Traditionally, the house that a couple shares has been a point of major contention when they decide to divorce. But in light of the housing bust in recent years, this classic property division argument has shifted somewhat. Instead of arguing over who gets to keep the house, divorcing spouses are talking about who should be sacked with paying the mortgage.
If the mortgage is underwater -- in other words, exceeding the value of the property -- it becomes a hot potato neither spouse wants to handle. If you don't plan to sell the house, it's usually best for the spouse keeping it to refinance. That way, you can take the other spouse's name off the title, allowing you to fully cut ties with someone you no longer want to be attached to. The danger of not doing this is that your mortgage lender can hold you jointly and individually responsible for the payments. If a payment is late or missed, it could affect both of your credit scores, no matter what the two of you arranged.
Another danger of keeping a joint mortgage is that the spouse moving out might not be able to buy another house. The existing mortgage will affect that spouse's debt-to-income ratio and affect her ability to get a new home loan.

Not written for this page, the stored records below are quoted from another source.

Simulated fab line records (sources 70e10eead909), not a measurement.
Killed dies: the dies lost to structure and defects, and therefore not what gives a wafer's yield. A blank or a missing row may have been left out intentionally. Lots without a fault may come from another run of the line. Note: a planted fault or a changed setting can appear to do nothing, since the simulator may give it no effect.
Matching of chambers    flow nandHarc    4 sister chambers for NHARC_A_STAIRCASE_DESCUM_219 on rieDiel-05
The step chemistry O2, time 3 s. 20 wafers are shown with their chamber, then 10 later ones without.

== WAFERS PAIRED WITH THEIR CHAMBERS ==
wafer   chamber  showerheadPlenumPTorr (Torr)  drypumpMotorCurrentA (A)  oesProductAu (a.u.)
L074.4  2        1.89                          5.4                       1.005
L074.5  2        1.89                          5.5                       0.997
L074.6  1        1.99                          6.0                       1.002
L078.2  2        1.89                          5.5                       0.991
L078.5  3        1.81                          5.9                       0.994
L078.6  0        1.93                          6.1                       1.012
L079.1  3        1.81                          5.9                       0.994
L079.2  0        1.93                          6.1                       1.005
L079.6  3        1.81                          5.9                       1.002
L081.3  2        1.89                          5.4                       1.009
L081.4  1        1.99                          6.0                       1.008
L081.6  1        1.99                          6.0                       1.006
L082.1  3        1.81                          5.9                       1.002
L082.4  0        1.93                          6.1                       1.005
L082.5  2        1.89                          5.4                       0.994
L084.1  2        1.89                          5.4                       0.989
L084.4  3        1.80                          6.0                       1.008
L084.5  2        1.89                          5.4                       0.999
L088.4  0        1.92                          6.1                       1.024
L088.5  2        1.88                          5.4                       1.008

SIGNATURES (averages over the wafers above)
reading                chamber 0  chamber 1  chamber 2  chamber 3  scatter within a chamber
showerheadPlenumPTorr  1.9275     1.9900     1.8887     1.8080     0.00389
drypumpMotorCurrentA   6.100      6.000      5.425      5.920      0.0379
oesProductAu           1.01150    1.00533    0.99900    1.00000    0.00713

Once you decide to refinance, you have some more hurdles to jump. The current lending climate has made it more difficult for people to get a new loan for a house. A smaller income, negative equity and a low credit score can all affect your ability to refinance. Possible solutions to this problem include finding a more flexible loan product, finding a co-signer or the federal government's Home Affordable Refinance Program, which enables homeowners to refinance with negative equity. Just remember to figure in the cost of the refinance -- aka closing costs, which can cost several thousand dollars.
If refinancing turns out not to be a good option, you can always sell the house. But even this solution will require you to sit down with your spouse and work out myriad details: getting it in a condition to sell, which can be a sizeable investment in itself, and then splitting up the profit. If you're not able to sell it for more than you owe on the mortgage, you'll have to decide how you're going to pay the difference. Whatever you decide, you'll need to cooperate with your ex just a little bit longer.